Leadership Council for Human Rights

~ Feet in the mud, head in the sky ~

Tuesday, April 18, 2006

The faces of human trafficking in Southeast Asia

Independent journalist Scott Carrier explores the harsh realities of human trafficking in Cambodia and greater Southeast Asia in his firsthand account, "In a Brothel Atop Street 63." In unflinching and brutal detail, Carrier describes the horrors of modern day slavery and the reasons it exists:

"The causes are said to be exploding populations, increasing power differentials between the rich and the poor, corrupt governments, failed states...and television, which functions like a huge suction machine, a black hole, pulling people away from shrinking farms and into swollen cities. It starts as migration, a children’s crusade for some of that stuff to bring back home. They leave the village and give themselves up to the great sky of luck; they take a chance. And it ends, too often, with young people being bought and consumed and thrown away like a candy bar and its wrapper. And this is also a cause: the desire, the pull for more cheap bodies, whether they are put to work in garment factories and paid 15 cents an hour for 90 hours a week, or thrown onto Thai fishing boats and fed methamphetamines for a few years then shot and thrown overboard, or sold into prostitution or domestic service in Sweden, the United States, or Saudi Arabia. The supply and the demand, the push and the pull, are inseparable."

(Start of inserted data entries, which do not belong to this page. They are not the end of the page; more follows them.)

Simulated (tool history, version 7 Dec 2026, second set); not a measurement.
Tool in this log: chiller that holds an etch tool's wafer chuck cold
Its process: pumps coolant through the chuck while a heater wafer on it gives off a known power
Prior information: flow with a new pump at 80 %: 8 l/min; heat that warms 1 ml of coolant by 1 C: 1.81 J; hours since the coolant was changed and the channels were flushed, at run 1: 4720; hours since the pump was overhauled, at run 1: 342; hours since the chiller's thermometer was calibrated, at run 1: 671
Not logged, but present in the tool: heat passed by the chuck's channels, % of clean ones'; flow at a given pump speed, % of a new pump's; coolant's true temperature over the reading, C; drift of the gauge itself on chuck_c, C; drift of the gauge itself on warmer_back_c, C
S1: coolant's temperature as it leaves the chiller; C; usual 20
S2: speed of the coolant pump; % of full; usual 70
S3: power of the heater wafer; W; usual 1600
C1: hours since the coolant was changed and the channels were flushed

Heartwrenching and painful to read, Carrier's account presents the issue of trafficking from every side - he even goes inside Cambodian brothels where trafficked girls from Vietnam, all elementary school aged, are held in debt bondage. He interviews a mother who has sold her daughter because the family needed the money, and a man who pay for sex with underage trafficked girls because he believes it has 'healed' him. Though shocking and at times hard to believe, the stories woven together here are excruciatingly real.